Senator Jeff Sessions (R., Ala.), an ally of House opponents of a new immigration bill, has compiled an exhaustive timeline of the administration’s efforts to “dismantle immigration enforcement” since January 2009, when the Department of Homeland Security announced the first in a series of delays to the deadline by which federal contractors were supposed to have implemented an employment-verification (E-verify) system.

Since 2009, the Obama administration has repeatedly invoked executive authority to limit the ability of Immigrations and Customs Enforcement (ICE) agents to follow the law, and has severely restricted their ability to initiate deportations proceedings, even against illegal immigrants who have been arrested on felony charges.

For years the administration has directed government attorneys to dismiss thousands of deportation cases against illegal immigrants. The White House has also pressed employees of United States Citizenship and Immigration Services (USCIS) to speed up approval of applications.
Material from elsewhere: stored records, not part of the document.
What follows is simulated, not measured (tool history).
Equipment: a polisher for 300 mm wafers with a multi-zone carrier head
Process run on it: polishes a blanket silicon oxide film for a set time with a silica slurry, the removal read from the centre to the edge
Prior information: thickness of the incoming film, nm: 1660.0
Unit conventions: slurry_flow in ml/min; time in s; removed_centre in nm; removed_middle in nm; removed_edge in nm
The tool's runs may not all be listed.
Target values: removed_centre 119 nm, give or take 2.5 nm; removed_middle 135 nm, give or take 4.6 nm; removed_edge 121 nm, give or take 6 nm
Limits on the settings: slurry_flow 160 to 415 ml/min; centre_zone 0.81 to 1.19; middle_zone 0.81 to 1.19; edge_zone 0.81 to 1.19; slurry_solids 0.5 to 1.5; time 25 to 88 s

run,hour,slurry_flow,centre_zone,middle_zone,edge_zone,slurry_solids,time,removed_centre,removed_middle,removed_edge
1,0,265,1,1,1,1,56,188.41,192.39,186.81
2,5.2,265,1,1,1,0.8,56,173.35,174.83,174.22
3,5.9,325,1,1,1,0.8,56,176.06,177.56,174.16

As early as July 2010, the White House began contemplating “Administrative Alternatives to Comprehensive Immigration Reform,” or ways that Obama could achieve policy outcomes absent action from Congress. In many instances, it has followed through on these suggested “alternatives,” most notably in June 2012, when the administration unilaterally implemented portions of the DREAM Act, legislation that had repeatedly failed to pass Congress. Since then, the administration has granted legal status to more than 500,000 applicants, while rejecting fewer than 15,000.

Obama’s Justice Department has pursued legal action against states and municipalities that set out to do local enforcement of immigration laws, while declining to take action against those states that ignore immigration laws or prevent federal agents from enforcing them.

The Obama administration has, by its own admission, neglected to enforce federal laws barring the admission of immigrants likely to become a “public charge,” defined as an individual who is “primarily dependent on the government for subsistence, as demonstrated by either the receipt of public cash assistance for income maintenance, or institutionalization for long-term care at government expense.”

House Republicans say border security must be addressed before any other aspects of immigration reform are considered, and the Obama administration’s attitude on border security has been nonchalant at best.

Following a February 2013 report from the Government Accountability Office, the administration was forced to admit that it lacked any official metric by which to assess the security of the Southern border, which ran afoul of legal mandates established in 2006. According to the New York Times, administration officials said “they had resisted producing a single measure to assess the border because the president did not want any hurdles placed on the pathway to eventual citizenship for immigrants in the country illegally.”

Most recently, in December 2013, a federal judge in Texas accused the administration of actively abetting the trafficking of illegal immigrants along the border, a practice the judge described as “dangerous and unconscionable.”